High Court Of Judicature at Allahabad|19 April, 1938

JUDGMENT / ORDER

JUDGMENT Verma, J.
1. This is a plaintiff's appeal and arises out of a suit for a declaration that the property in dispute is the personal property of the plaintiff. The property consists of certain buildings in the town of Allahabad and is detailed in the plaint in Schedules A and B. It originally belonged to Jagannath who died about the year 1865. The basis of the claim is that Mukandi Lal, the father of the appellant, was a foandhu, having heritable rights, of Jagannath, that Mukandi Lal succeeded to the property on the death of Jagannath's widow Mt. Lalta Bibi in November 1908 and that the appellant is entitled to the property by succession as an heir to his father along with his brother Janki Prasad who is defendant 5 in the suit. Several pleas were taken by the defendants, but it is not necessary to mention all of them. The Court below has found that the pedigree set up by the plaintiff is proved but that Mukandi Lal, the father of the Appellant, being five degrees removed from the common ancestor, Ghasi Ram, was not a bandhu with heritable rights and that therefore he never succeeded to Jagannath's estate. The Court below has also found on an examination of the evidence that the two deeds of will executed by Mt. Lalta Bibi in the years 1903 and 1907 by which she dedicated the property to an idol Shri Beharji, were executed by her with the express authority of her husband who had admittedly installed the deity in his house. It has also been found by the lower Court that the present suit is barred by the doctrine of res judicata be cause of the decision in Suit No. 85 of 1927. There is also a finding that the suit is barred by Section 42, Specific Belief Act. In consequence of the decision on these points the suit has been dismissed.
2. The point which has been argued before us is that the decision of the Court below that Mukandi Lal, the father of the plaintiff-appellant, was not a heritable bandhu of Jagannath is erroneous. The learned Counsel appearing for the appellant has very properly stated that if our decision on this point is against him, he would not be justified in taking up the time of this Court in arguing the other points. The pedigree set up by the plaintiff, appellant ia as given below:
GHASI RAM |----------------|---------------| Brij Nath Mohan Lal | | Bishnath Rikhi Ram | | Jagnnath = Mt. Lalta Bibi Mt. Banno | Babu Lal | Mukandi Lal | |--------------------| Janki Prasad Brij Mohan Lal.
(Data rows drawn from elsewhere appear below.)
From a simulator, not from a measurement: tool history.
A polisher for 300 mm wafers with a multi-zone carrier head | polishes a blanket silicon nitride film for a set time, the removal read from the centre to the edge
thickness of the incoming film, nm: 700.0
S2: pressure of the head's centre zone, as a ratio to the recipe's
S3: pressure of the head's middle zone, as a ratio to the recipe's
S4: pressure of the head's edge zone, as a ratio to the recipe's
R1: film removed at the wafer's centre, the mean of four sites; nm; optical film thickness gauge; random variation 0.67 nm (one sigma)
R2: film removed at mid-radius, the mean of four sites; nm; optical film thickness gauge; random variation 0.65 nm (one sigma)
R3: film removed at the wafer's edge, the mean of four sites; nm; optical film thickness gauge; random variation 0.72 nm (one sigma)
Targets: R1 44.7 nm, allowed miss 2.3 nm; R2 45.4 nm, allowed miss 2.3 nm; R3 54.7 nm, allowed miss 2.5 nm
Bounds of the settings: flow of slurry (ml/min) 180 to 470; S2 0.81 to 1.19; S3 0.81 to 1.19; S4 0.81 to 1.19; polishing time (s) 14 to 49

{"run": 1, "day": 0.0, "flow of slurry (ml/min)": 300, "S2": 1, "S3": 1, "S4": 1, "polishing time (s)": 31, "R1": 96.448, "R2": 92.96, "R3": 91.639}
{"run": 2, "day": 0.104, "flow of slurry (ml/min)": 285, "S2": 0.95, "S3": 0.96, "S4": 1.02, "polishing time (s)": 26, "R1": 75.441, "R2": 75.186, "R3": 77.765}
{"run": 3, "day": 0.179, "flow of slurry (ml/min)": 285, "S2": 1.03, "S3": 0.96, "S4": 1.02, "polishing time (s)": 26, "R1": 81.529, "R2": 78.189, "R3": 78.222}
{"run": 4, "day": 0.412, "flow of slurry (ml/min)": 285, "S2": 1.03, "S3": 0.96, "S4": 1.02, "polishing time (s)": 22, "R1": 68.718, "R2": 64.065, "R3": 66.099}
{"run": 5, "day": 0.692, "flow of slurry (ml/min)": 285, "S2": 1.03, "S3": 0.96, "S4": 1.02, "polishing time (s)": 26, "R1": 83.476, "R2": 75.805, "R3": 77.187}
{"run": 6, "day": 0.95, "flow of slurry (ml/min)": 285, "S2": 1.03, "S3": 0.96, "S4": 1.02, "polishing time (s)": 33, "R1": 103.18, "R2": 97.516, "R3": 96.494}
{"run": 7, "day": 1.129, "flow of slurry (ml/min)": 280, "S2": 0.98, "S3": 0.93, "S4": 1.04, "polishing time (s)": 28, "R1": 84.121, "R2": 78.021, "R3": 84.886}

3. The defendants did not admit this pedigree and contended that the evidence on which the plaintiff relied in proof of this pedigree was not admissible. The Court below has not accepted this contention arid has held that although the depositions in this case of the plaintiff-appellant, Brij Mohan, and his witness, Suraj Prasad, were inadmissible, certain previous statements of the plaintiff's father Mukandi Lal and one Gopal Das were admissible. In our opinion the Court below is not correct in its view that those statements are admissible. They were made in a suit filed on behalf of the Secretary of State for India claiming the property left by Jagannath on the ground that no heir of Jagannath was in existence and that the property had escheated to the Crown. The wills executed by Mt. Lalta Bibi creating the trust were also challenged. It would thus appear that the question as to whether Jagannath had left any heirs or not had arisen and the question of the alleged relationship of Mukandi Lal with Jagannath was in controversy. We therefore hold that the statement of Mukandi Lal relied upon is also inadmis. sible. The statement of Gopal Das has not been printed, nor has it been shown what special means of knowledge he had. Furthermore, it is admitted that the statement of Gopal Das also was recorded in the same litigation which we have mentioned above. Therefore Gopal Das's statement was also inadmissible. The Court below has not relied on any other evidence in proof of the pedigree, nor has the learned Counsel appearing for the plaintiff-appellant been able to refer to any other evidence. It may be pointed out that in her will dated 14th March 1907 Mt. Lalta Bibi makes this definite statement:
There is no legal heir of me or of nay husband who should perform the religious rites and ceremonies.
4. She had made a similar statement in the earlier will of 7th July 1903. By the second will of 14th March 1907 she had appointed Janki Prasad, the brother of the plaintiff, appellant, as one of the trustees. Janki Prasad had attested the first will dated 7th July 1903 and his father, Mukandi Lal, had identified the lady before the Sub-Registrar. We consider it very improbable that the lady, Mt. Lalta Bibi, would not have described Mukandi Lal and Janki Prasad as her relations and given the exact relationship in these two documents if the pedigree set up by the plaintiff had been true. In the written statement filed by Mukandi Lal in the suit brought by the Secretary of State for India he vaguely mentioned a relationship in para. 17 but did not set up the pedigree which is now relied upon by the plaintiff, appellant. Learned Counsel for the appellant has referred to the deposition of Baldeo Prasad, one of the witnesses produced by the defendants in the present suit. It is true that this witness states that the name of Mukandi Lal's maternal grandfather (Nana) was Rikhi Lal. He however states definitely that Jagannath's grandfather, Baij Nath or Brij Nath, had no brothers. It will also be noticed that according to the pedigree set up by the plaintiff-appellant Rikhi Ram was not the maternal grandfather of Mukandi Lal. For all these reasons we are of opinion that the plaintiff-appellant has failed to prove the pedigree set up by him. The plaintiff's suit really fails on the finding that his pedigree is not proved. But even if we accept that pedigree, we are of opinion that the decision of the Court below that Mukandi Lal was not a heritable bandhu according to Hindu law is correct. In Ram Chandra Martand v. Vinaik Venkatesh (1914) 1 A.I.R. P.C. 1 their Lordships of the Privy Council have after an elaborate examination of the texts of Hindu law laid down at page 312 the general conclusion at which their Lordships have arrived as the result of the examination of the texts. They are:
(a) That the sapinda relationship, on which the heritable right of collaterals is founded, ceases in the case of bhinna gotra sapinda with the fifth degree from the common ancestor and (b) that in order to entitle a man to succeed to the inheritance of another it must be so related to the latter that they are sapindas of each other.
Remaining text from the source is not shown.